50 Historical Photographs of the Anglo-Egyptian Army in Sudan During the Battle of Omdurman

The Battle of Omdurman took place in present-day Sudan during the Mahdist War (1881–1899).

These photographs documented the final stages of the Mahdist War, or Sudan Campaign, in 1898. In 1881, a Mahdist state was proclaimed by Muhammad Ahmad (1845–1885), beginning a popular uprising against Egyptian rule in the Sudan and capturing Khartoum, the capital. The British, who took power in Egypt in 1882, sought to reconquer the Sudan and, after 1885, to avenge the death of General Charles Gordon in Khartoum. In September 1898, the Mahdist state was defeated by Anglo-Egyptian forces, led by Major General Sir Herbert Kitchener, Sirdar (Commander-in-Chief) of the Egyptian army, in the Battle of Omdurman. Sudan became an independent republic in 1956, and the Republic of South Sudan came into being in 2011.

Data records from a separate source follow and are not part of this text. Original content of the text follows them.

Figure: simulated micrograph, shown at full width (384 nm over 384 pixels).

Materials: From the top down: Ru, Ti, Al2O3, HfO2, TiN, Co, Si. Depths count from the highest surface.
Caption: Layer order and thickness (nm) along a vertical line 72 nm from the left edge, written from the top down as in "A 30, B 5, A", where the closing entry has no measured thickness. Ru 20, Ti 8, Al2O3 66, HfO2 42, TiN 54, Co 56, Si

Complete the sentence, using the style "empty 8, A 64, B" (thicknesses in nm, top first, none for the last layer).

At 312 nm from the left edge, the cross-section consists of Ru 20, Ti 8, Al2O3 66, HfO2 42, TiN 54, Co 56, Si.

The photographs were taken by Francis Gregson, who compiled the album and was thought to have taken many of the photographs mounted in it, accompanied the Sudan Campaign as a war correspondent for the St James’s Gazette. He was not thought to have been commissioned to take these photographs, however, which were not made public at the time. He wrote to Sir Reginald Wingate, Director of Military Intelligence of the Egyptian Army, in November 1898 stating his intention to collate photographs he had taken during his time in Egypt and the Sudan in an album as a souvenir for Wingate. Gregson appears to have produced several copies of this album and the captions given to each photograph are his.

In the 21st century, these images, along with other historic records, including objects taken from Sudan to British museums, have been the subject of critical interpretation of the ethics of British military campaigns in the Sudan. With regard to the changing interpretation of the history of military campaigns, some contemporary historians have argued that war photographers have also contributed to the dehumanization of the victims.